Green-VLA: Staged Vision-Language-Action Model for Generalist Robots

Imagine you want to teach a robot to be a helpful butler. In the past, you'd have to show it exactly how to pick up a specific cup, then a specific plate, then a specific spoon, one by one. If you gave it a new cup it had never seen, it would likely drop it.

Green-VLA is a new, smarter way to teach robots. Instead of just memorizing millions of specific movements, it teaches the robot to understand the world, learn the general rules of physics, and then practice until it gets really good at the job.
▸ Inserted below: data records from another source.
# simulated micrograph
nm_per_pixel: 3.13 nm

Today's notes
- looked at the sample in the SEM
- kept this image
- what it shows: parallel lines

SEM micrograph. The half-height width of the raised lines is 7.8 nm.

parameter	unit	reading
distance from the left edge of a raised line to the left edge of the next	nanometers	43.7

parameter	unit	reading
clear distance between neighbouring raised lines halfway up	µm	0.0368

Here is how they did it, broken down into simple steps:

1. The "Five-Stage School" Curriculum

Instead of throwing the robot into the deep end, the researchers put it through a five-step school system. Think of it like a human growing up:

Stage 0 (The Baby): The robot starts with a "brain" that already knows a lot about language and pictures (like a smart baby who has read every book in the library). It knows what a "cup" is, but it doesn't know how to hold one yet.
Stage 1 (The Explorer): The robot watches millions of videos of people doing things online. It learns that if you push a cup, it slides; if you drop it, it breaks. It learns the "common sense" of how the physical world works.
Stage 2 (The Intern): Now, the robot watches videos of other robots (arms, mobile bots, humanoids) doing tasks. It learns that "grabbing" looks different on a robot with a claw versus a robot with fingers, but the goal is the same. It learns to translate between different robot bodies.
Stage 3 (The Specialist): The robot is finally assigned its specific body (the "Green" humanoid robot). It practices specifically with its own arms and hands, learning exactly how its joints move.
Stage 4 (The Apprentice with a Coach): This is the secret sauce. The robot tries to do a task. If it fails, a "coach" (Reinforcement Learning) doesn't just say "try again." It says, "You were too slow," or "You dropped it because you didn't squeeze hard enough." The robot learns from its mistakes and gets better at long, complicated tasks.

2. The "Universal Translator" for Robot Arms

One of the biggest problems in robotics is that every robot is built differently. One has two arms, one has one, one has wheels, one has legs. Usually, you have to train a separate brain for each one.

Green-VLA uses a Universal Action Space. Imagine a universal remote control. Whether you are controlling a TV, a fan, or a light, the remote uses the same buttons (Volume Up, Power, Channel).

Green-VLA translates every robot's specific movements into this "universal language."
This means the robot can learn from a dual-arm factory robot and apply that knowledge to a humanoid robot, even if they look totally different. It's like learning to drive a truck and then easily figuring out how to drive a car because you understand the concept of "steering" and "braking."

3. The "Quality Control" Filter

The internet is full of bad data: blurry videos, shaky camera footage, and robots moving weirdly. If you train a robot on bad data, it becomes clumsy.

The team built a DataQA Pipeline (a quality inspector).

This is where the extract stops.